Reviewed by Ian Thomas Shaw
At first, I wasn't sure of the audience that Ottawa poet Frances Boyle had in mind when she wrote her novella, Tower. Was it YA with a focus on teenage girls struggling with their overbearing mothers and eager to spread their wings or was it a pitch to West Coast baby-boomers, like myself, who remember fondly how our friends would venture off to the Gulf Islands or the Kootenays on an altruistic mission to escape crass consumerism? Well, intended or not, the book is a smart bridge that conveniently skips over a generation or two to bring together the children of the new millennium with an earlier generation of pioneers.
Boyle's exceptionally well-written story contains representatives of both generations of readers. Arlys, a sturdy flower child of the seventies, is the surviving member of a farming commune on the coastal island of Perez. Her soulmate, Chris, has finally left her, and she remains an outsider for the island's old-time inhabitants who look down on her hippie-lifestyle. With her youthful beauty now vanished and her hands rough and callous from fieldwork, Arlys is a bitter and childless woman. That is until a newborn is abandoned in the chicory patch of her garden. The child's parents are well known to Arlys: a destitute couple, waifs themselves, who have had more than one run-in with the law and now need to escape from the island. For Arlys, the child is a gift that she never could have imagined, and she puts aside the bitterness of her past disappointments to raise and protect Chicory from all the evils of the world.
Despite her unconditional love for Chicory, Arlys is not able to regain her self-confidence and love herself again. And this limits how she expresses herself to her daughter. Stern, scolding and apprehensive of losing Chicory one day to her natural mother, Arlys curtails the freedom that her child can enjoy. As Chicory enters her teens, her artistic talents emerge and her thirst to see the world beyond Perez grows increasingly stronger. Conflict and rebellion ensue. Eventually, Arlys relents and allows her daughter to attend art school in the city, but under strict conditions. Out of sight and out of mind, Chicory soon flaunts many of the restrictions that her mother has put in place to keep the young girl out of trouble. And this includes Chicory discovering her sexuality with a young paralyzed painter, Torque, who despite his disability has a wild animal magnetism about him that the young girl cannot resist.
Boyle draws on her admirable poetic talent to craft the novella in a deeply lyrical style, making Tower a delight to read. So much so that the obvious trope of an overly protective mother driving her daughter to increasingly risky behaviour is easily overlooked or at least graciously forgiven.

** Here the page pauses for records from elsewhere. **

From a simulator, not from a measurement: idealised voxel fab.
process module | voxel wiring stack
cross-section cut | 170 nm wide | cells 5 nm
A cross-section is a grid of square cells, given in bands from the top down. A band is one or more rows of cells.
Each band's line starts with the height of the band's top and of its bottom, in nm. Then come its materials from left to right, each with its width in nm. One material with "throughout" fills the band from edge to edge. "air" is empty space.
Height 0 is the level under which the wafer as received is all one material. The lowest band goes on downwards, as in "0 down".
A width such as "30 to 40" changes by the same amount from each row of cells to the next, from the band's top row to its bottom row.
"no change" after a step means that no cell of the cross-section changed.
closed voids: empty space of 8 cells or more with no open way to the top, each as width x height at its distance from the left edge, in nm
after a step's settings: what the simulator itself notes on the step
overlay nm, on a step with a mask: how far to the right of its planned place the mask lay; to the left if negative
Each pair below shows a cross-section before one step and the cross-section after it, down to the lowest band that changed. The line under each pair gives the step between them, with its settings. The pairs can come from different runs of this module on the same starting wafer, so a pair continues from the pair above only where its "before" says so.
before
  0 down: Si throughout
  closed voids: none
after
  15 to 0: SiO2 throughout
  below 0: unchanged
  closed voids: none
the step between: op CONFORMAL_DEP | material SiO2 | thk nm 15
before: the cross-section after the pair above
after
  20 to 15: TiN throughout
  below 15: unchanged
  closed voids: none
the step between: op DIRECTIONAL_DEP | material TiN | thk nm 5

As a child of the West Coast, I can't help but be beguiled by how well Boyle captures the Zeitgeist of an era that marked much of my own youth and still pervades the mindsets of many British Columbians. The urge to escape the economic and societal drudgery of city-living to discover oneself in art and validate one's worth by working the land remains very alive on Canada's western fringe, even if few manage to live out this dream.
Boyle will certainly be a writer to reckon with if the spirit that motivated her to write Tower continues to inspire her to share with readers fiction that dances past the insipid self-indulgent angst so prevalent in CanLit today and brings us to a more uplifting world where the contours of every word written are formed with a sense of purpose and a hint of joy.
Tower is published by Fish Gotta Swim Editions.